Types of Life Insurance :
- Term Insurance
- Child Insurance Plans
- Savings Plan & Investment
- Term Insurance with Return of Premium
- Unit Linked Insurance Plans
- Endowment Plans
- Moneyback Policy
- Whole Life Insurance
- Group Life Insurance
- Retirement Plans
A term insurance policy is a pure life cover, and its structure is very simple to understand. You pay a premium to an insurance company for a specific number of years, and in return, in case you were to meet with an untimely death, the insurer promises to pay the sum assured to your family. It does not come with any maturity benefit (apart from Term Plan with Return of Premium or TROP).
- It provides higher cover for a lesser premium as compared to other life insurance products.
- TROP comes with a maturity benefit, which is the sum total of all premiums paid. No interest amount is paid on that.
Whole Life Insurance Policy
As the name suggests, a whole life insurance policy gives you a cover for life. If the premium amount is paid regularly, the insurer promises to pay the sum assured to the nominee of the policyholder after the death of the policyholder. Apart from the sum assured, it also includes a saving component.
- Unlike other insurance policies, it does not have a defined term. The sum assured is paid to the dependent upon the death of the policyholder.

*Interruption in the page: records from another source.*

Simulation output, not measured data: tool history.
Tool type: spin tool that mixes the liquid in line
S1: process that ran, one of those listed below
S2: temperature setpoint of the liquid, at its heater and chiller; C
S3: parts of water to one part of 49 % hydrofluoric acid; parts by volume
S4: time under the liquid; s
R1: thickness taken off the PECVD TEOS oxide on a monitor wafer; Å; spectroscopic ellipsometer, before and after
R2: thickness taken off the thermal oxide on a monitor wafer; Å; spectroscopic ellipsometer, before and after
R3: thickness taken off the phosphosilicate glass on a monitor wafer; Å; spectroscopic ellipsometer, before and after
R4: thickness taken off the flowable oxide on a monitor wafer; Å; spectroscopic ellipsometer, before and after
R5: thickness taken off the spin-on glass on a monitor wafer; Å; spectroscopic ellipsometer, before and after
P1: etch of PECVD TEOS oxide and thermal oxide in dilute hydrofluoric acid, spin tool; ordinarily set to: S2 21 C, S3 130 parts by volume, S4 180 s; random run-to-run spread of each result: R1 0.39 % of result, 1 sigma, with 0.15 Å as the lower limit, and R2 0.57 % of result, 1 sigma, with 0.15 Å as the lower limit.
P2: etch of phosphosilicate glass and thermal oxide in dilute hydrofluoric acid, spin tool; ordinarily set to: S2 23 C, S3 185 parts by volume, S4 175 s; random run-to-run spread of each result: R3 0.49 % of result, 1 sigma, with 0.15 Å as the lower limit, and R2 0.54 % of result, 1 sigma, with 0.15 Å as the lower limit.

- Apart from the sum assured upon your death, it also has a saving component. You can re-invest it letting the cash amount grow, or you can remit a part of the cash value during your lifetime. You can also avail of a loan against the saving component.
Endowment plans are again a combination of savings and protection. If the premiums are paid on schedule for a specific number of years, insurers promise to pay the assured sum to the nominee in case of the untimely death of the policyholder. Meanwhile, if the policyholder survives the policy term, he/she receives a lump sum payout as the maturity benefit.
- Apart from the sum assured, there is a saving component. You can use this to make goal-based savings, and in case of financial emergencies, you can avail of a loan against it.
Moneyback policies are also a combination of savings and protection. But the key advantage of this policy is that a portion of the sum assured is paid to you at a regular interval during the policy tenure. The remaining amount, along with the bonus, is paid at maturity. This benefit is not available for any other life insurance policy. However, if the policyholder dies during the policy tenure, then the entire sum assured is paid to the nominee; this is despite the survival benefits that the policyholder has already received.
- The biggest advantage of moneyback policies is the liquidity it provides, i.e., you receive a percentage of the sum assured at the regular interval.
Term Insurance with Return of Premium
Traditionally, term insurance plans don’t provide any maturity benefits but with the TROP plans the survival benefit offered is the return of the premiums paid. The time where the difference between a basic term insurance policy and a term insurance with return of premium (TROP) becomes clear is when the policy matures. At the time of maturity, the insurer will return the entire premium paid by the policyholder towards the policy.
Unit Linked Insurance Plans (ULIPs)
Unit linked insurance plan, better known as ULIP, is a combination of insurance and investment. The investments are made in debt and equities by a fund manager assigned by the insurance provider. However, the policyholders can choose whether he/she wants to invest in debt or equity and in what proportion. Though there are no guaranteed returns, a lump sum amount is paid to the policyholder at maturity. However, if he/she dies during the policy tenure, the insurer pays him/her a sum assured.
- Though there is no guaranteed return, ULIP provides a higher return than traditional policies with a savings component.
A term plan is a pure life cover that focuses on offering your dependents the sum assured in case you were to die. Hence, it is a must-have for every earning member of a family.
However, if you are planning to buy a second life insurance policy, try to assess what you need it for. And once you know the purpose, evaluate all the policies to understand which one will give you maximum benefit. Your decision to buy life insurance should be determined by three factors – requirement, the benefits you get from the policy, and your ability to pay the premium.
Group Life Insurance
Group life insurance, as the name suggests, provides life insurance cover to a defined group of people such as employees of an organization, members of a professional association, or a housing society all under a single contract or insurance policy.
Saving and Investment Plans
Saving and investment plans are the types of life insurance plans that provide you with the assurance of lump sum funds for you and your family’s future expenses. While providing an excellent saving tool for your short term and long-term financial goals, these plans also assure your family a certain sum by way of an insurance cover. This is a broad categorization that covers both the traditional and unit linked plans.
Retirement Insurance Plans
These plans provide you with income during retirement, hence the name. These plans are offered by life insurance companies in India and help you build a retirement corpus. On retirement, this corpus is invested for generating a regular income stream which is referred to as a pension or annuity
Child Life Insurance Policy
A child insurance policy is a saving cum investment plan that is designed to meet your child’s future financial needs. It allows your kids to live their dreams and gives you the advantage to start investing in the child education plan right from the time the child is born and provisions to withdraw the savings once the child reaches adulthood. Some child insurance policies do allow intermediate withdrawals at certain intervals.